By Eamon Barrett
China released a raft of economic data Friday morning, but the headline figure was 6%. That’s the rate of GDP growth in the third quarter as compared to the same period last year, and it’s lower than the 6.1% growth analysts polled by Reuters had anticipated. In fact, it’s China’s lowest quarterly economic growth since records began 27 years ago in 1992.
However, the data wasn’t all bad, a result that Beijing touted in its announcement of the numbers. According to the National Bureau of Statistics, China’s industrial output rose 5.8% in September, up from a 17-year low in August, and retail sales jumped 7.8% year-on-year last month, too.
“The national economy is generally stable, the economic structure is continuously optimized, and people’s livelihood and welfare are continuously improved,” Mao Shengyong, the spokesperson for China’s National Bureau of Statistics said during a news briefing, adding that the economy is still facing “downturn pressure.”
But is that pressure—and China's slowing growth—coming from the trade war?
Don't mention the White House
The trade war seems like the simplest explanation for China’s diminishing economic growth. The White House has slapped tariffs up to 25% on a $550 billion basket of U.S.-bound exports and Chinese exports to the U.S. dropped 22% in September.
But while U.S. China hawks would no doubt like to take credit for dinging Beijing's economy, Julian Evans-Pritchard, Senior China Economist at Capital Economics, notes that exports globally have decreased and argues that the trade war sanctions likely aren’t the cause of China’s slowdown.
“A lot of the negative impact of tariffs have been offset partially by a weaker exchange rate,” Evans-Pritchard says, adding that you only need a depreciation of a few percent in China's renminbi to offset $250 billion of tariffs.
Evans-Pritchard notes that an increase in transshipment—the dubious process of re-routing exports through a third country to mask the product’s country of origin—has also helped exporters skirt the impact of Washington’s trade tariffs.

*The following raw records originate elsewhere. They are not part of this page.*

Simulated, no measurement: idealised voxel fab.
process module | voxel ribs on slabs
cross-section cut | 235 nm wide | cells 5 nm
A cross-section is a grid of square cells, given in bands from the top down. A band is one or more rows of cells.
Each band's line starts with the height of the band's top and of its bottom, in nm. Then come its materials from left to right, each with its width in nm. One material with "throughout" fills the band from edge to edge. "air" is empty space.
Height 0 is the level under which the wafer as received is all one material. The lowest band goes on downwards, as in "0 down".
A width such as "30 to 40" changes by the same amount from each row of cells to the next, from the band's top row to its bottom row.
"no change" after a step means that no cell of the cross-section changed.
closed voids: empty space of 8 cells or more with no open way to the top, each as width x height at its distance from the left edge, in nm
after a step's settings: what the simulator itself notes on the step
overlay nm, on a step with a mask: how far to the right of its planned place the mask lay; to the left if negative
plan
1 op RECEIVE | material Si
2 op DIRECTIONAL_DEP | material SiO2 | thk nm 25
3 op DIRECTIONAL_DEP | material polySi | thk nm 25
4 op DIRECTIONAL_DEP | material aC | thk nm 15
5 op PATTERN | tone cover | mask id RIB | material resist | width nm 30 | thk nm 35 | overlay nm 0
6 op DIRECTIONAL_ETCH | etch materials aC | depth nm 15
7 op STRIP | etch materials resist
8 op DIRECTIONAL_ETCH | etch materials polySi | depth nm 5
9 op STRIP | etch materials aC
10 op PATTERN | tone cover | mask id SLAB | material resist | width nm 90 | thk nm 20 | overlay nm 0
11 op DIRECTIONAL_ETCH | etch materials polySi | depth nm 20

Still, the trade war will begin to have a notable effect on China’s economy if it continues. One of the primary worries for Beijing is that the heightened tensions and higher export costs will encourage foreign firms to move out of China, slashing the nation’s level of foreign direct investment.
“We haven’t seen that yet because most firms were taking a wait-and-see approach. [But] in recent months there’s been a growing realization this will probably be a drawn-out conflict,” Evans-Pritchard says.
If not the U.S., then who?
Domestic factors were the biggest drag on China’s economy in the third quarter. Investment is slowing, while the pickup in infrastructure spending is plateauing; credit growth has failed to respond to monetary easing and consumer inflation has surged—pork prices, in particular, soared 47% in August as China struggles to contain a devastating outbreak of African Swine Fever.
There’s also the fact that China’s GDP—which averaged 10% annual growth for much of the 40 years since the country opened up to foreign markets—was destined to run out of steam. In fact, if the headline “China’s slowest growth in 30-years” sounds familiar, it’s because China’s Q2 GDP growth of 6.2% was then also the slowest since 1992, signifying a definite downward trend.
“The key point from China’s economic data would be that growth is slowing with or without the trade war so, even if the trade war is resolved, it’s not going to be a panacea,” Evans-Pritchard says.
Global outlook
Depending upon how you measure it—by purchasing power parity or in U.S. dollar terms—China’s $14 trillion economy is either the largest or second largest in the world. The country’s GDP accounts for a close to a third of global growth. So naturally, a slowdown in China has repercussions for world economies.
Gary Hufbauer, of the Peterson Institute for International Economics, estimates that a one percentage point drop in Chinese growth would probably take 0.2 percentage points off global growth, reports the BBC.
However, Beijing has been anticipating slower growth for years, beginning a propaganda campaign in 2014 that promoted less than 7% expansion as the “new normal.”
While recent declines appear steeper than Beijing initially planned—prompting Premier Li Keqiang to warn earlier this year that hitting the nation’s full year target of 6% to 6.5% growth will be “very difficult”—global industries can likely adapt to China’s decreased growth.